The Voting Rights Act (VRA) signed into law by President Lyndon Johnson in 1965 struck down laws supporting Jim Crow segregation and other measures designed to disenfranchise or disempower black voters. When Congress enacted the law in 1965, it determined that racial discrimination in voting was prevalent in certain areas of the country, particularly in the South. It has been renewed four times. In 2006, Congress voted overwhelmingly to reauthorize Section 5 for another twenty-five years. The vote was 390-33 in the House and 98-0 in the Senate.
Opponents of the Act say it’s outdated and no longer necessary. That it infringes upon states’ rights or sovereignty, and the South is being unfairly punished for racial discrimination that no longer exists. They argue that the country now has over 10,500 black elected officials including the president and is in effect – “post-racial” in voting practices.
The case that has the VRA in jeopardy is Shelby County, Alabama v. Holder. Shelby County, a predominately white suburb of Birmingham, wants the Supreme Court to declare a part of Section 4 and Section 5 of Act unconstitutional. The Court began hearing the case in March of this year. They will rule on whether Congress’ decision in 2006 to reauthorize Section 5 under the pre-existing coverage formula of Section 4 of the Voting Rights Act exceeded its authority under the 14th and 15th Amendments and thus violated the 10th Amendment and Article IV of the Constitution.
Shelby County attorneys argue, “The violence, intimidation and subterfuge that led Congress to pass Section 5 and this court to uphold it no longer remains.” “The children of today’s Alabama are not racist and neither is their government,” wrote Alabama Attorney General Luther Strange in USA Today.
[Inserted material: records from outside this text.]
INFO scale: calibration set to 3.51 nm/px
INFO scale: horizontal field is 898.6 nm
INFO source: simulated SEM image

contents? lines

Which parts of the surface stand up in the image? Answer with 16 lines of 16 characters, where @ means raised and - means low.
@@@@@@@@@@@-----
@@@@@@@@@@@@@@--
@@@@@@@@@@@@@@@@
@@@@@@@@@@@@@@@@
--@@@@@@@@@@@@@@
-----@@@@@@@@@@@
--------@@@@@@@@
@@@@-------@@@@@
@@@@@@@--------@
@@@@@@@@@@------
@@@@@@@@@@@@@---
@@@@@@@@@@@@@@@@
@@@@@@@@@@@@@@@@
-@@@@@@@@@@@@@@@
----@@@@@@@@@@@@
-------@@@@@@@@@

Alabama has several supporters of its outlook on the high court. In 2009, Chief Justice John Roberts said, “Things have changed in the South.” He wrote: “The evil that Section 5 is meant to address may no longer be concentrated in the jurisdictions singled out for pre-clearance. The statute’s coverage formula is based on data that is now more than 35 years old, and there is considerable evidence that it fails to account for current political conditions.” In opening oral arguments on the Shelby County case Justice Antonin Scalia called the Act a “perpetuation of racial entitlement.”
Yet the law’s intent is to protect against the entitlement of primarily white men calling the shots and legislatively protecting the unchecked ability to so. It’s about a fair playing field and making sure biased, bigoted or prejudiced lawmakers are not able to fix the rules to empower their group over others.
Make no mistake about it – the fight over the VRA is about “power, access to power and representative.” It’s about who makes the rules as to who can vote, when and where they vote and who and what they can vote for. It is a fight about turnout – limiting some, enhancing others. As civil rights attorney John Brittain puts: “It’s a fight over a defensive procedural tactic that puts the burden on jurisdictions to prove it is not their intent to discriminate.”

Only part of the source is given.